London to Freetown


back in Nepal
July 12, 2007, 4:22 am
Filed under: Uncategorized

After a whirlwind trip to London, just enough time to see the family, eat some junk food, be amazed by the pursuit of shopping in oxford street (so much shopping going on- what did people do before shops?) and of course to catch some of live earth on tv  ( I am going to have to kill a few cows to make up for the carbon or something)  I’m back Nepal side.

I know I’m back.  The toilet smells like a toilet, I’m sharing my room with a geko , complete strangers have enquired as to my marital status and my stomach doesn’t feel quite right.  But these things are dwarfed by the friendly, welcoming, generous people and the breathtaking beauty of nepal.

I decided to do some pre-travel revising on Nepal on the plane trip with my newly acquired lonely planet guide.  Maybe it could tell me some things I didn’t already know.  It did and here are two of many illuminating facts under the ‘women travellers’ section;

 ‘ in 2005 landmark rulings gave women under the age of 35 the right for the first time to apply for a passport without their parents or husbands permission and safeguarded their right to inherited property.’

‘ the rural custom of exiling women to cowsheds for four days during their period was  made illegal in 2005’. 



London Calling
July 2, 2007, 4:54 am
Filed under: Uncategorized

womens workSo my training in a big organisation starts on the 12th July.  And I have decided to grab a flying visit to London. Only five days but I need to stock up on nutella.  The nutella can’t come here, I have to do the food miles for it.

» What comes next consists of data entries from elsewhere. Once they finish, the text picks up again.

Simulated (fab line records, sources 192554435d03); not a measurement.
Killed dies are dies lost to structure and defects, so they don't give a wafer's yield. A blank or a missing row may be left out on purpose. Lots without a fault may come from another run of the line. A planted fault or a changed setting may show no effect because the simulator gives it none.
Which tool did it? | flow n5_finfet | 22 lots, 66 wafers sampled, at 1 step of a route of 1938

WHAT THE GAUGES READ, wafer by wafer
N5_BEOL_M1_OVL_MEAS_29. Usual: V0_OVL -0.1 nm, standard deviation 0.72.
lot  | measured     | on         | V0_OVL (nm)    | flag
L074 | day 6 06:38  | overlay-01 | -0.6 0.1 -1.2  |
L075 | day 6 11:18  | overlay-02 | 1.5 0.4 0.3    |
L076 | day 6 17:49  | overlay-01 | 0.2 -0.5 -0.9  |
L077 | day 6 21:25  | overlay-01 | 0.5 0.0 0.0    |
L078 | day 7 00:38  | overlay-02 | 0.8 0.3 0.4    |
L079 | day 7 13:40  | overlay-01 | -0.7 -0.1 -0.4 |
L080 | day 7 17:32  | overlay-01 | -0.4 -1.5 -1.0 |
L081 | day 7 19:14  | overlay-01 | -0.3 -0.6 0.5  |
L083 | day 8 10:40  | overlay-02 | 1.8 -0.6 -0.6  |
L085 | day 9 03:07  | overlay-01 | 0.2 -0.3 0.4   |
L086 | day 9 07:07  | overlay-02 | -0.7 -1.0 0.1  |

It’s funny what you miss when you leave somewhere.  What would you miss most?  I think it’s the things we take for granted and don’t really think of. 

Apart from the obvious and most compelling miss of friends and family: I miss;

London traffic.  It is at least organised in its misery.  The road fatality rate is high here, apparently too high to bother counting .  For those drivers out there who want to drive in Nepal here  are the  simple road rules:  go where you can, when you can, whether you be, car, truck, cow, person or street hawker.  Beep your horn endlessly.  Never wear a motorcycle helmet as a passenger, whether you are 2 or 80. Make sure your vehicle constantly emits black acrid smoke.  Drive fast, drive like a lunatic. 

Newspapers.   Sometimes there is an information overload in our daily lives.  But it is the other extreme here.   Although not so extreme that the news of an overprivileged blonde doing a bit of time isn’t in the news here.  I crave a big juicy daily newspaper.

Getting what I ordered.  I can’t wait to go to a restaurant and have what I actually ordered turn up on my plate. And not having to worry too much about food poisoning when it arrives.  There have  been deaths from cholera in kathmandu recently.  All the rain, the flooding: polluting the water with excrement.  Nice detail , i know. 

Trains, the underground.  The Himalayas are obviously not suited to trains of any description.   This is unfortunate, trains could be a safe and efficient way for people to travel here avoiding the inherent dangers of traffic here (see road rules above).

Not being completely ignored if I am with a man.  Nepal ranks 111 out of 115 countries in terms of the level of discrimination faced by women.  The ranking measures things like health care, education, political and economic engagement: women in Nepal face almost  the worst levels of  discrimination in all of those areas.   For me this means not being spoken to if I am with a man in restaurants, having my credit card I’ve just paid with in a restaurant returned to the nearest sir to me- even when they’ve just seen me take it out of my wallet. It means meeting women and wanting to talk to them and the nearest man explaining that as an unmarried woman she is shy and doesn’t want to speak. It means a number of situations that make me want to scream, where I feel almost invisible as a person.  But that’s ok for me because I grew up with boundless opportunity and one day I can leave Nepal. 

But for women here it means; facing the highest rate of fatality in child birth, living in one of only three countries in the world where the life expectancy is lower  for women than men, where the life expectancy of  only 55 is  attributable purely to the high levels of death rates for women, where prolapsed wombs will be left untreated, where girls are more likely to be illiterate ( why bother paying for a girl to go to school who will one day only be an ‘asset’ for her husbands family), all of the well paid jobs going to men, doing all of the hard work in the villages whilst men play cards, and maybe being  traded in for a younger model when they look older than their husbands from the back breaking work they have done.  The list is endless.